Gold rose to settle about $1,421 per ounce on Monday, supported by strong physical buying after last week hitting a two-year low, but investors reduced holdings of bullion in the top exchange-traded fund to the lowest in nearly three years.
The technical outlook for gold, which is down more than 15 percent this year, has yet to improve despite the physical buying in Asia and elsewhere.
Spot gold rose more than 2 percent to a session-high of $1,438.66 per ounce, more than $100 higher than a two-year low of $1,321 hit on April 16. It had trimmed those gains to $1,425 per ounce, still up 1.6 percent.
Gold posted its biggest-ever daily loss in dollar terms last Monday, shocking investors who have used gold as protection against inflation and other market risks.
But while investors fled the market, the price fall has released years of pent-up retail demand in the past week. Parents buying dowries, casual shoppers and tourists have snapped up bars, coins, nuggets and jewellery.
"Physical demand is giving the price a psychological boost, but don't think that could make up for the 65-tonne outflows from ETFs last week," Saxo Bank senior manager Ole Hansen said.

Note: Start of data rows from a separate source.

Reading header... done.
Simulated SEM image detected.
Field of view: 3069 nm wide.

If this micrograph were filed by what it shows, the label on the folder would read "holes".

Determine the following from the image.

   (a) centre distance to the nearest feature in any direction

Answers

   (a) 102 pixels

"The market is obviously looking for someone to show an interest to buy at these levels but it's quite a traditional set-up that we have a sell-off and then tentative recoveries the following days."
The U.S. Mint reported sales of gold coins to the public of 167,500 ounces so far in April, the highest level since May 2010, Barclays said in a note to clients.
"This highlights the dichotomy that has developed between retail and institutional investors," the bank said.
Analysts said they see the gold price gains as short-lived, however, as inflation, a key price driver, shows signs of easing in big economies.
Investors say it is likely that the U.S. Federal Reserve could soon end its bond-buying programme, which could ease inflationary pressure.
"Sure, the market is vulnerable to intense short covering ... while many physical players see these prices as very attractive indeed and will chase price dips," VTB analyst Andrey Kryuchenkov said. "However, we still believe the market went through a fundamental shift and that a sustained rebound ...is very unlikely."
Kryuchenkov said persistent physical interest is needed to support the metal at a time when investors prefer to stay away from the market.
Gold prices thrive in a high-inflation, low-interest rate environment, because this reduces the opportunity cost of holding a metal that pays no yield.
It had rallied to an 11-month high in October last year after the Fed announced its third round of aggressive economic stimulus, raising fears the central bank's money-printing to buy assets would stoke inflation.
U.S. gold futures hit an intraday high of $1,438.80 an ounce on Monday from the previous close of $1,395.60. The June delivery settled $25.60 higher at $1,421.20 per ounce.
Holdings of the largest gold-backed exchange-traded-fund, New York's SPDR Gold Trust, dropped 0.88 percent on Friday to their lowest level since March 2010.
Outflows from exchange-traded funds could indicate that investors are parking their money in assets other than gold, but last week's trading data from the United States also showed that funds had injected new money into gold futures.
Hedge funds and money managers raised their net longs in gold futures and options in the week to April 16, a report by Commodity Futures Trading Commission (CFTC) showed on Friday, as new money entered the market at lower prices.
"Given the speed and magnitude of the price decline on Friday and Monday (of last week), which is captured within these data, it would appear any positions of size that were instigated were quickly closed, whether it was long liquidation followed by fresh longs at lower levels or fresh shorts covered subsequently," Barclays said in a note to clients.
Gold prices have come under pressure in part due to a plan by Cyprus, unveiled this month, to sell excess gold reserves to raise around 400 million euros ($523 million), which led to speculation that other indebted euro zone countries might follow suit.
In other markets, the dollar strengthened towards the yen and the euro, while shares rose after the G20 accepted Japan's bold stimulus policies, helping to counter the gloom over the global growth outlook.